Emails API
This contains utilities, blockers, and comparers relevant to email addresses
mismo.lib.email.clean_email(email: ir.StringValue, *, normalize: bool = False) -> ir.StringValue
Clean an email address.
- convert to lowercase
- extract anything that matches r".(\S+@\S+)."
If normalize
is True, an additional step of removing "." and "_" is performed.
This makes it possible to compare two addresses and be more immune to noise.
For example, in many email systems such as gmail, "." are ignored.
mismo.lib.email.ParsedEmail
A simple data class holding an email address that has been split into parts.
mismo.lib.email.ParsedEmail.domain: ir.StringValue = full.split('@')[1].nullif('')
instance-attribute
The domain part of the email address, eg 'gmail.com'.
mismo.lib.email.ParsedEmail.full: ir.StringValue = full
instance-attribute
The full email address, eg 'bob.smith@gmail.com'.
mismo.lib.email.ParsedEmail.user: ir.StringValue = full.split('@')[0].nullif('')
instance-attribute
The user part of the email address, eg 'bob.smith' of 'bob.smith@gmail.com'
mismo.lib.email.ParsedEmail.__init__(full: ir.StringValue)
Parse an email address from the full string.
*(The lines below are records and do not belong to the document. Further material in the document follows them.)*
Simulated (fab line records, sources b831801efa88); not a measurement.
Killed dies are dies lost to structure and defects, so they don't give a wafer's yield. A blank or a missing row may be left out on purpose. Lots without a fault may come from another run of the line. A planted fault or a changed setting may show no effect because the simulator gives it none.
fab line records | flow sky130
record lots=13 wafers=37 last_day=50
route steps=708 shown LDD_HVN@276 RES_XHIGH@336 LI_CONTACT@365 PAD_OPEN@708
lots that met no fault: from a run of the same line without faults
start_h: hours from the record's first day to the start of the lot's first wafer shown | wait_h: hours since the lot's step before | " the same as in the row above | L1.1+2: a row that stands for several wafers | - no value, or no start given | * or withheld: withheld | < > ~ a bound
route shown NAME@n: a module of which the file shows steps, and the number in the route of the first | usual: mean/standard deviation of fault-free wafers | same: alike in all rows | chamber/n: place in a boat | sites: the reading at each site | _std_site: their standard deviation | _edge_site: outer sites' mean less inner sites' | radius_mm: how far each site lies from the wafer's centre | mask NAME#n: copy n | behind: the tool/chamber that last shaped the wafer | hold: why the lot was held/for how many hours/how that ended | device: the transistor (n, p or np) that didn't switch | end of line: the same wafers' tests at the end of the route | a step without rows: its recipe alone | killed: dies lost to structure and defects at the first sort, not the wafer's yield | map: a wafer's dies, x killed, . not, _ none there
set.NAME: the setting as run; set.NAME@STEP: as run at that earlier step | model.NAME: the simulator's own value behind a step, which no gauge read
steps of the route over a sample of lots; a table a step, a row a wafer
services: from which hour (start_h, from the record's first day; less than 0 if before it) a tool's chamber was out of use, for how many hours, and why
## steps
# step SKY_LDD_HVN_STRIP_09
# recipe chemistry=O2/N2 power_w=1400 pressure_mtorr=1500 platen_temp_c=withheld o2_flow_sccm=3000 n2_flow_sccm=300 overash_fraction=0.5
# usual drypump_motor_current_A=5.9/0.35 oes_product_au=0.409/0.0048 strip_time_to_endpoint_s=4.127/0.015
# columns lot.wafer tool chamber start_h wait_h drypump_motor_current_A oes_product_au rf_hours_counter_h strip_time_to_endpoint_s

Does no cleaning or normalization. If you want that, use clean_email
first.
PARAMETER | DESCRIPTION |
---|---|
full |
The full email address.
TYPE:
|
mismo.lib.email.ParsedEmail.as_struct() -> ir.StructValue
Convert to an ibis struct.
RETURNS | DESCRIPTION |
---|---|
An ibis struct<full:string, user:string, domain: domain>
|
|
mismo.lib.email.match_level(e1: ir.StructValue | ir.StringValue, e2: ir.StructValue | ir.StringValue, *, native_representation: Literal['integer', 'string'] = 'integer') -> EmailMatchLevel
Match level of two email addresses.
PARAMETER | DESCRIPTION |
---|---|
e1 |
The first email address. If a string, it will be parsed and normalized.
TYPE:
|
e2 |
The second email address. If a string, it will be parsed and normalized.
TYPE:
|
RETURNS | DESCRIPTION |
---|---|
level
|
The match level.
TYPE:
|
mismo.lib.email.EmailMatchLevel
Bases: MatchLevel
How closely two email addresses of the form <user>@<domain>
match.
Case is ignored, and dots and underscores are removed.
mismo.lib.email.EmailMatchLevel.ELSE = 4
class-attribute
instance-attribute
None of the above.
mismo.lib.email.EmailMatchLevel.FULL_EXACT = 0
class-attribute
instance-attribute
The full email addresses are exactly the same.
mismo.lib.email.EmailMatchLevel.FULL_NEAR = 1
class-attribute
instance-attribute
The full email addresses have a small edit distance.
mismo.lib.email.EmailMatchLevel.USER_EXACT = 2
class-attribute
instance-attribute
The user part of the email addresses are exactly the same.
mismo.lib.email.EmailMatchLevel.USER_NEAR = 3
class-attribute
instance-attribute
The user part of the email addresses have a small edit distance.
mismo.lib.email.EmailsDimension
A dimension of email addresses.
This is useful if each record contains a collection of email addresses. Two records are probably the same if they have a lot of email addresses in common.
mismo.lib.email.EmailsDimension.__init__(column: str, *, column_parsed: str = '{column}_parsed', column_compared: str = '{column}_compared')
Initialize the dimension.
PARAMETER | DESCRIPTION |
---|---|
column |
The name of the column that holds a array
TYPE:
|
column_parsed |
The name of the column that will be filled with the parsed email addresses.
TYPE:
|
column_compared |
The name of the column that will be filled with the comparison results.
TYPE:
|
mismo.lib.email.EmailsDimension.compare(t: ir.Table) -> ir.Table
Add a column with the best match between all pairs of email addresses.
mismo.lib.email.EmailsDimension.prepare(t: ir.Table) -> ir.Table
Add a column with the parsed and normalized email addresses.